The first two exciting novels in this series are 'In Dark Service' and 'Foul Tides Turning', and focus on the Carnehan family, whose lives are torn apart in a terrible slave raid on the town of Northhaven.

Hunt is arguably best known for his best-selling Jackelian series of novels from HarperCollins, also the publisher of J. R. R. Tolkien and C. S. Lewis in the UK, the success of the first of which, 'The Court of the Air', gave rise to a genre called steampunk.

The Jackelian world is a fantasy adventure set in a far-future Earth where the passage of time has erased almost all memory of our current world from history. Electricity is now unreliable and classed as a dark power, with many of the nations of the world existing at a Victorian level of development and relying on steam-power, mechanical nanotechnology and biotechnology to survive and prosper.
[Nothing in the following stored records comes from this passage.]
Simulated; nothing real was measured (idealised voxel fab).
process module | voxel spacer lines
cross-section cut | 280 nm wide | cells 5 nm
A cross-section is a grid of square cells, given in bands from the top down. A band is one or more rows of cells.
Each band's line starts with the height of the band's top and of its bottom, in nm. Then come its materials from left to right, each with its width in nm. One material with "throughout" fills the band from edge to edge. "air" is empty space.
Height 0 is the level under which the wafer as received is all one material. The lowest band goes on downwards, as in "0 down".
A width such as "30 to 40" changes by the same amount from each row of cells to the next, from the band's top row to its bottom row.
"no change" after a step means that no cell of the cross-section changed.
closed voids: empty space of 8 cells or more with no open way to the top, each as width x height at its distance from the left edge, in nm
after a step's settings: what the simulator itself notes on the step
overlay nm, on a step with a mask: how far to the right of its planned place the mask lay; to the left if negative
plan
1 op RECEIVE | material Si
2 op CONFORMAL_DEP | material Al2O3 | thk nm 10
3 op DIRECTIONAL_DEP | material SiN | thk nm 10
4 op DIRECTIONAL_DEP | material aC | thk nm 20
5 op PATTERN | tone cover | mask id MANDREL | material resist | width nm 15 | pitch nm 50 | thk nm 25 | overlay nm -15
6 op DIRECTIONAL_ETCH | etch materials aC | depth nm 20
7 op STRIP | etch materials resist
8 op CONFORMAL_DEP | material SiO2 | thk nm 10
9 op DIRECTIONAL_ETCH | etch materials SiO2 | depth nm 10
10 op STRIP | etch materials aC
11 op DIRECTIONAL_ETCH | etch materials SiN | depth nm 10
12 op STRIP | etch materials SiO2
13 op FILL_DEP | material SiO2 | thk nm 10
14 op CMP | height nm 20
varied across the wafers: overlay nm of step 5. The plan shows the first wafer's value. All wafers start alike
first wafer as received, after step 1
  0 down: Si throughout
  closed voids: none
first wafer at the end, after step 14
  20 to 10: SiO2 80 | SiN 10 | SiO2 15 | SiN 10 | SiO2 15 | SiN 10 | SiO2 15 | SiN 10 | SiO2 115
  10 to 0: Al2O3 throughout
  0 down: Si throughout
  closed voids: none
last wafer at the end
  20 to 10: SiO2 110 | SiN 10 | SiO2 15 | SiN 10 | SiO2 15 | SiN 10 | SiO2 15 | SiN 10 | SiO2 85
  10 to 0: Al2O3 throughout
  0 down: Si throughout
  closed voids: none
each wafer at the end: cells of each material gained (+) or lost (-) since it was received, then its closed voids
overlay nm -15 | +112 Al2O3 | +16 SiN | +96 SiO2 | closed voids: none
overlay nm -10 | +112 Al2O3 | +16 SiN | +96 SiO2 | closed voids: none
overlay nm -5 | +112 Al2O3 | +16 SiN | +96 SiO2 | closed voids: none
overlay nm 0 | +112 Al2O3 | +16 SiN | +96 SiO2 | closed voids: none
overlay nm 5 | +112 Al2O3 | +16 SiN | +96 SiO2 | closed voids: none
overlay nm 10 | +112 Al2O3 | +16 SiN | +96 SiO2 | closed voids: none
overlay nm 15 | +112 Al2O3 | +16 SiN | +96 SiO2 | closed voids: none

It is an age of strange creatures, flashing blades, steammen servants, airship battles and high adventure.

Each novel is written as a stand-alone work, but share the same world and many of the same characters who criss-cross between the novels (a technique shared with fellow British fantasy author Terry Pratchett and his Discworld series).

Foreign language and international editions of the six novels of the Jackelian series have been sold to Tor Books (USA), Albin Michel (France), Verlagsgruppe Random House (Germany), Enterbrain Manga and Anime (Japan), Edições Saída de Emergência (Portugal), Paidós (Spain), AST (Russia), and the Anhui Literature and Art Publishing House (China).

Stephen maintains his own web site over at and when he is not writing, he can be found indulging in such interests as cooking, gardening, collecting comic-books, and building his collections of genre novels.

He still sometimes writes for the magazine he helped to found,, the first science fiction web site.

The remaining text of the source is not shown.